The Black musical theater girlies are having a moment. High school Tay is squealing for joy that the interests that set her apart from the 2010s zeitgeist have been pushed into the mainstream. I made a comment in a post a long time ago about earnestness being underappreciated as a value. What is musical theater if not earnestness? Everyone sings about their wants, fears, triumphs, and setbacks. An ensemble cast feels more dynamic to watch than a one-woman show
Cynthia Erivo in Wicked is a big part of this trend but not the most interesting part. I (begrudgingly) recognize her impact. But also, Black theatricality overall is having a moment. Many black artists, performers, and athletes have decided to throw caution to the wind and be themselves. This is not simply as resistance to an oncoming authoritarian regime. It’s more whimsical and often silly than that, like the Vikings defensive line doing the dance from the first High School Musical in the end zone. There’s something unhinged and feral about this trend.

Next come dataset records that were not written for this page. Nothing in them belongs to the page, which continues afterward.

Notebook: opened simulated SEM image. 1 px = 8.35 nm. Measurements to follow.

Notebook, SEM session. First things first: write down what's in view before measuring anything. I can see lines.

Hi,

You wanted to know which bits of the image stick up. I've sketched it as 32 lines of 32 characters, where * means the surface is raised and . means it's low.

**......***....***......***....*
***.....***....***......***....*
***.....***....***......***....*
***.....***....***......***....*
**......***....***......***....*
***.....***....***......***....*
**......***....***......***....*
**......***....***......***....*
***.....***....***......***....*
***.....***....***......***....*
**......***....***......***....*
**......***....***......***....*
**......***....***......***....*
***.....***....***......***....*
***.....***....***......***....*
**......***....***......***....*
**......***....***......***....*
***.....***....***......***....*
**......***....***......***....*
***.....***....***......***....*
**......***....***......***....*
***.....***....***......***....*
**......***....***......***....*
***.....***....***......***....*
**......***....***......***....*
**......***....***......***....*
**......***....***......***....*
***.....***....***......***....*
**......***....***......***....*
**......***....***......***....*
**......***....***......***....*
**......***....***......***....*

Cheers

The Friday before Thanksgiving, I saw Doechii perform a mini-set (15 minutes) at The Apollo for the Rolling Stone Magazine series Musicians on Musicians. The panel discussions and performances included Brittany Howard, Doechii, Glorilla, and Busta Rhymes. I puzzled for a long time trying to understand this line-up: Alabama folk and rock meets Florida swamp via 90s Hip-Hop on the same stage as Memphis trap and crunk, with a veteran Hip-Hop uncle.
However, across generations, I saw different avenues for showmanship and weirdness. Howard screams, warbles, and croons like a sultry 60s Blues singer. Meanwhile, Doechii connected so many dots for me by admitting she was a musical theater girly in high school. Over the holidays, Glorilla released a Christmas song with Kehlani that was unhinged. Finally, Busta music videos, that’s all I need to say.
With many of these artists and others I haven’t listed the weird isn’t only about quirks or niche interests. The performance and disruption should spark a thought, concept, or connection in our brains. I’ve been learning more about the Black tradition of performance artists. Lorraine O’Grady, David Hammons, and Carrie Mae Weems: these artists and others challenged the line between theater, quotidian Black life, and protest through their movements both in public and private gallery or museum spaces.
Outside of formalized fine art contexts, Black performance also disrupts and pushes viewers to challenge dominant ideas about gender expression, labor, or criminality. In an NBA season that has felt underwhelming to many fans, Jaren McCain keeps popping up as someone fans are excited to watch. He plays a hypermasculinized sport, smiles easily, paints his nails with bright colors, and seems like a real-life Troy Bolton. Despite the backlash to his personal life, he’s potentially on his way to being named Rookie of the Year. Here a line between performance, personality, and protest shifts as spectators place layers of meaning on his actions. Black public figures aren’t just acting weird, the weirdness almost feels like some triangulation of culture, protest, and real life.
I go through all this to say that no matter the reason I’m into the performance. Whether earnest and heartfelt as in Wicked or disruptive as with Doechii, these weird Black performances show glimpses of nonconformity when we spend hours tracking the trends an algorithm tells us are cool.